A template for using the CU environments and tracking generated data
This is always changing but ultimately the plan is to back data up on the CU Ophthalmology Isilon. That will have this structure:
Note: git_repo_name is where results go, but not the repo itself. This shouldn't be where code lives.
/Some_Parent_Lab_Folder
/data
/public
/private
/projects
/<git_repo_name>
/sample_analysis1
/sample_analysis2
/<git_repo_name>
/sample_analysis
/<git_repo_name>
...
Right now we have these machines:
- linux-tower1 (public only)
- linux-tower2 (public only)
- gpu-server (public and private PHI data)
Until further notice linux-tower1 will be the main source but on various machines we will likely need to partition data and projects as all data won't fit on one server. That is where the isilon above comes in but we need to wait for that and or the RAID (more details on that later, but it's a mountable data source that mimics the isilon).

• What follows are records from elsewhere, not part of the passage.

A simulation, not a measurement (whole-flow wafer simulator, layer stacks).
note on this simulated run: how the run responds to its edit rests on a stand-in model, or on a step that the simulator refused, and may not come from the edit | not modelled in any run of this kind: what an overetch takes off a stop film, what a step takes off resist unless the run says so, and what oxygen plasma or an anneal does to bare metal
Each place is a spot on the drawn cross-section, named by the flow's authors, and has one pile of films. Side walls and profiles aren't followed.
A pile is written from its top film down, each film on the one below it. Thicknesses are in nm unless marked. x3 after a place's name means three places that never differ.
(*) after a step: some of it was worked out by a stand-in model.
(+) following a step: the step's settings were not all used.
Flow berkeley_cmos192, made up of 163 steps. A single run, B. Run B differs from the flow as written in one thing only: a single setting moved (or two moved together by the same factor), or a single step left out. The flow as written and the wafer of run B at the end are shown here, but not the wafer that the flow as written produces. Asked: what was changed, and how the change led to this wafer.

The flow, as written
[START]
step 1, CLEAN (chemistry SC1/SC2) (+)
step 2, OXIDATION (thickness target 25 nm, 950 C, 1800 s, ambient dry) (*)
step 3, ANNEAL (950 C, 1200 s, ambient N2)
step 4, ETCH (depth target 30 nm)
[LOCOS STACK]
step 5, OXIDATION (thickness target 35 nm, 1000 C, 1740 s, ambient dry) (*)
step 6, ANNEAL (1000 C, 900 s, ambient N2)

- People should work in their home directories and clone git code there.
- A corresponding folder with the same exact name should be under /projects
- Any folders under /projects/ should have a manually made README.md with 3 things:
- Github repo link
- Commit hash that made this data
- Source data for this particular analysis
- A copy of the .env used with code that stores /data source and any other config
Later if you all think merging the .env data with the README.md for one README.md file that has everything, we can do that.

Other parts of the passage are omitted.